CILIP has responded to criticism about the diversity of its Carnegie Medal longlist - which features no BAME authors - saying that while it "acknowledges and respects the concerns expressed", the longlisted books were "judged on merit and on an equal playing field".
The 20-strong longlist, which was announced this morning (16th February), included big name authors such as Mal Peet, Meg Rosoff and Horatio Clare, but has been criticised for not including a single black, Asian or minority ethnic (BAME) writer.
Sunny Singh, co-founder of the Jhalak Prize for Book of the Year by a Writer of Colour, said that the absence of BAME writers from the longlist was a “deliberate snub” from the prize’s organisers, while Wei Ming Kam, sales and marketing assistant at Oberon Books and co-founder of the BAME in Publishing group, told The Bookseller that the lack of diversity was “appalling”.
“I think it's appalling given the incredible quality of the few books by writers of colour in children's literature this year: Orange Boy by Patrice Lawrence (Hodder), Alex Wheatle's Crongton Knights (Atom), The Girl of Ink and Stars by Kiran Millwood Hargrave (Chicken House), Polly Ho Yen's Where Monsters Lie (Corgi) - any of these (and others) should be on that longlist," she said. "They are all wonderful and deserve recognition."
Kam added: “The books you read as a child stay with you for life, so it is obvious that a lack of diverse books for children adversely affects kids who don't see themselves reflected on a regular basis. The importance of knowing that someone like you wrote a book you loved cannot be overstated."
“This is basic stuff, and I'm so, so tired of needing to say it all the time", she said. "We need to engage and empower more writers of colour to submit to agents and publishers, but we also need to push and give recognition to those who get published - what is the point if they aren't supported?”
Crystal Mahey-Morgan, founder of storytelling brand OWN IT!, said it is "hugely problematic" that the Carnegie prize has not been won by a BAME author in its 82 year history.
"Are we really expected to believe that there was not a single book written by a BAME author that deserved to win on merit in 82 years? This isn't about wanting tokenism, it's about wanting an ACTUAL equal playing field. It is because of a lack of meritocracy that we continue to see unrepresentative longlists. What this is saying is that for the last 82 years all the best children's books have only come from white writers alone. This is simply not true", she said.
The longlist has also provoked outrage on social media. Author and poet Alex Wheatle tweeted: "No BAME writer on Carnegie longlist in a year where writers of colour have produced outstanding work. Appalling!"
Nikesh Shukla, author and co-founder of the Jhalak Prize, said: "Congrats and all but kids need diverse books."

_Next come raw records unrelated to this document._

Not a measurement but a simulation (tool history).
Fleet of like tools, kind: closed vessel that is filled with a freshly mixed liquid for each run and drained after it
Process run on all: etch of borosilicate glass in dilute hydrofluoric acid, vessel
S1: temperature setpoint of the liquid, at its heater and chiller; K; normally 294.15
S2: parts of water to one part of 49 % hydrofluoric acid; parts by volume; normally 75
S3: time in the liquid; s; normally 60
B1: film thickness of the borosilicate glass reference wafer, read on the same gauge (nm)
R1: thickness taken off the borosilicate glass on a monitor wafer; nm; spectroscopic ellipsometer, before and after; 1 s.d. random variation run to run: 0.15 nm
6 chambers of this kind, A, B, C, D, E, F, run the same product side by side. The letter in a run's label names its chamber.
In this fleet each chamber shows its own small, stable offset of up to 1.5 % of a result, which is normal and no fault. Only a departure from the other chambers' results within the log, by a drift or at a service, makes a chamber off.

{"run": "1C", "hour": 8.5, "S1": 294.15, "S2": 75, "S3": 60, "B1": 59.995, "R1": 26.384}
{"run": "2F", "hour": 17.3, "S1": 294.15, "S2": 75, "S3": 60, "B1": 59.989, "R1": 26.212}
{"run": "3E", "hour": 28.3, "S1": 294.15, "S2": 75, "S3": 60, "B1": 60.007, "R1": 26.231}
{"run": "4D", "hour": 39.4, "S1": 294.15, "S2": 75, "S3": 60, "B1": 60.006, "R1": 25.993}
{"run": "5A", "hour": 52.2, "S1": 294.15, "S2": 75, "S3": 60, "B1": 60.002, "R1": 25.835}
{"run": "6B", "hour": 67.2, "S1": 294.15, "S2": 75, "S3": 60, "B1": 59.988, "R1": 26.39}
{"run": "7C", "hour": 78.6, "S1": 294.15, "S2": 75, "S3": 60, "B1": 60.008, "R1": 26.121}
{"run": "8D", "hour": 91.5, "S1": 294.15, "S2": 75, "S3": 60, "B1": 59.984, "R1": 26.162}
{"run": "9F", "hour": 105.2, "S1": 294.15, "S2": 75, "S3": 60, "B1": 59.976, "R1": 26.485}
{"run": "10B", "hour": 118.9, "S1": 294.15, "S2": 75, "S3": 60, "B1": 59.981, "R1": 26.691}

Meanwhile, Miriam Khan, publicity assistant at Usborne Publishing, tweeted that she was "deeply disappointed" in the longlist.
Nick Poole, c.e.o. of CILIP, the librarians' body which administers the awards, said the organisation "acknowledged and respected" the concerns expressed over BAME authors not being represented in the longlist for the 2017 CILIP Carnegie Medal.
"The longlist, shortlist and winners are selected by youth librarians who work with children and young people every day in schools and communities," he said. "As members of the library and information profession, they have made a commitment to our professional Ethical Principles, the first of which is 'concern for the public good in all professional matters, including respect for diversity within society, and the promoting of equal opportunities and human rights'. These principles guide all of our work on behalf of readers and library users."
He added: "The books on the longlist are judged on merit and on an equal playing field. This year's longlist represents, in the opinion of the judges, the very best books of the year, with no consideration of gender or ethnicity of either the writer, illustrator or audience. The broad subject matter of this year's longlist - stories about refugees, disability and migration - illustrates the breadth of range that the Medals are known for."
Last year, World Book Day reiterated its commitment to promoting a “diverse range of authors” after criticisms about the lack of writers of colour in its 2017 selection. Similarly, World Book Night responded to criticism about the lack of ethnic diversity among authors chosen for its 2016 list, saying it is a “great shame” that there were no BAME writers included.